Re: Recession - what recession?

Date: 2007-07-19 12:53 pm (UTC)
From: [identity profile] peterbirks.livejournal.com
Indeed. I was in Consett in 1982 and it looked as if the town had completely shut down. Not just the factories, but the shops as well. I was up in West Yorkshire in 1984/85 and I remember seeing terraced houses for sale for four grand and, I vaguely recall, one house being on the market for a thousand. I suspect that I saw a lot more of the early 1980s recession than you did.

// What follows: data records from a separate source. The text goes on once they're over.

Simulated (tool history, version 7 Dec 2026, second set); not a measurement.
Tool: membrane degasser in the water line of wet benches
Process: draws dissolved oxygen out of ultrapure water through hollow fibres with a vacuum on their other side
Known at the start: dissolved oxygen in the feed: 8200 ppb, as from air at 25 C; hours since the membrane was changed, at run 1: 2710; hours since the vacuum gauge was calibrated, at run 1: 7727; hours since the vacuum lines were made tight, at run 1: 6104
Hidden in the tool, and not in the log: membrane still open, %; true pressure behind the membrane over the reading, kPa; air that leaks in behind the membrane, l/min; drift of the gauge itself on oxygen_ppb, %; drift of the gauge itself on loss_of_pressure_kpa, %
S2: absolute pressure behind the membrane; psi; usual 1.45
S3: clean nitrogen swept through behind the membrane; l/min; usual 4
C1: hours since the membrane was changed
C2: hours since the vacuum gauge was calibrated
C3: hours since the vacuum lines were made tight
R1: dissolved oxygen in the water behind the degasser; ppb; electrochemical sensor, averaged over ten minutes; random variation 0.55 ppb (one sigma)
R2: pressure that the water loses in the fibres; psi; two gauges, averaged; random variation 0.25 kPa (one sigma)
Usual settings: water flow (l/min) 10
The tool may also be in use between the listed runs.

But I'm amazed that the recession of 1991 passed you by. And I don't think that it was confined to a few bloated city workers: the ONS figures show that the economy contracted by 2.5% in Q2 1991. This either shows that the city workers contributed more to the economy of the country than was previously thought, or that the recession hit a wider area than you thought.

Then again, this might be part of the "say anything and the line will come back that 'you only care if it impacts you in London'". I was simply referring to the most recent recession -- not denying the impact of the previous one. You are the one who seems to be denying the impact in 1991 -- presumably on the grounds that it only affected people in London (which is not a correct analysis). And, if something only affects people in London, the general feeling among the many outside London is "good, serves them right".

We are used to that. Although it does get somewhat childish and wearing after a while. Not everyone in London is a "bloated city worker".

I also see that 1980 saw the newspaper headline "Government pays large public sector pay increases as recommended by Clegg Commission". So, it was okay for some people.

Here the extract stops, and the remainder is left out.